Messala  Corvinus [64 BCE - 8 CE]

Like Horace & Cicero the younger, Marcus Valerius Messala Corvinus was a student in Athens when Julius Caesar was assassinated (44 BCE). Despite his republican principles, he survived proscription to become a trusted colleague of Octavian. On the eve of the battle of Actium (31 BCE), Octavian chose Messala to replace Marc Antony as his co-consul.  After Antony's defeat he was given several commands in the East. He was the first governer of Syria appointed by Octavian (29 BCE).  After this he was sent to Gaul. He returned to Rome to celebrate a triumph for having crushed an uprising in Aquitania (27 BCE).  Having been named the first prefect of the city of Rome, he persuaded the Senate to designate Octavian as the "father of the fatherland" [pater patriae].  But as Octavian assumed absolute authority under the name of Caesar Augustus, Messala resigned his office in the new imperial order, having served only six days.

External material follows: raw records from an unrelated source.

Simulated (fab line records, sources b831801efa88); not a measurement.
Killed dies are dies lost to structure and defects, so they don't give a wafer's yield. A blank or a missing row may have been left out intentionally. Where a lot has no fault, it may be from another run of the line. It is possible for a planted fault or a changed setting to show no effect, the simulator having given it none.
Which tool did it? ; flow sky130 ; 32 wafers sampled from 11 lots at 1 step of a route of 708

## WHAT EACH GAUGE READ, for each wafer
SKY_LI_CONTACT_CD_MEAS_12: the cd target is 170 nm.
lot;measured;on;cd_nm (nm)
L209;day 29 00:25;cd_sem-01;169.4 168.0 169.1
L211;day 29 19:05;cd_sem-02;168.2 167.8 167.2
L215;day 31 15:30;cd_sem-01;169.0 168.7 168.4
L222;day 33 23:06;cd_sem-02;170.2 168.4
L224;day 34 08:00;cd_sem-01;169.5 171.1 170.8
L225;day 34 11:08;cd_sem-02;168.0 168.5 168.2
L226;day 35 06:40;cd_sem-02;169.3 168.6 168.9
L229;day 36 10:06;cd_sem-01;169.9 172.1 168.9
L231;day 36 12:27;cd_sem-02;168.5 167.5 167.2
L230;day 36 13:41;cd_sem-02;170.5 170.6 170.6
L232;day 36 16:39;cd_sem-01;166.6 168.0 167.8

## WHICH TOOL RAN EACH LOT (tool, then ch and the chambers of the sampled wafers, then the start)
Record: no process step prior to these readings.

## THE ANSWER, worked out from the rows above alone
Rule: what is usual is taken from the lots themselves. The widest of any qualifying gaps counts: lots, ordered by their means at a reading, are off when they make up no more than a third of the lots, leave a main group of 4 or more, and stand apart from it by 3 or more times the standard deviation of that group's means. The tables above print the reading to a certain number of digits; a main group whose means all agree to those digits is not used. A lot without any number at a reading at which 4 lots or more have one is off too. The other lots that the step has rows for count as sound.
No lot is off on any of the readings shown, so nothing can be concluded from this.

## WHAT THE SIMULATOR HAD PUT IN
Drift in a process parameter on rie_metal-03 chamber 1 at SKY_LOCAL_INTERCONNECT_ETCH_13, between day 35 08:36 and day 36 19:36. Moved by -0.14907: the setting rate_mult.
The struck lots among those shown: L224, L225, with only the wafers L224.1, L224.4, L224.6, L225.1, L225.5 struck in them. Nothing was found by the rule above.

He remained an influential orator, author & patron of litterati of the Augustan age, such as Horace & Ovid.  Though none of his own works survive, his memoirs of the Roman civil wars became a prime source of information for later Roman historians, including Suetonius & Plutarch.

References: Appian, History of Rome: Illyrian Wars 9.17.
                   Tacitus, Annals 4.34, 6.11.
                   Suetonius, Twelve Caesars: Augustus 58, 74.
                   _____, Illustrius Men: Grammarians 4.
                   Cassius Dio, Roman History 49.16, 38; 50.10; 51.7.
                   Horace, Ars Poetica, Ode 3.21.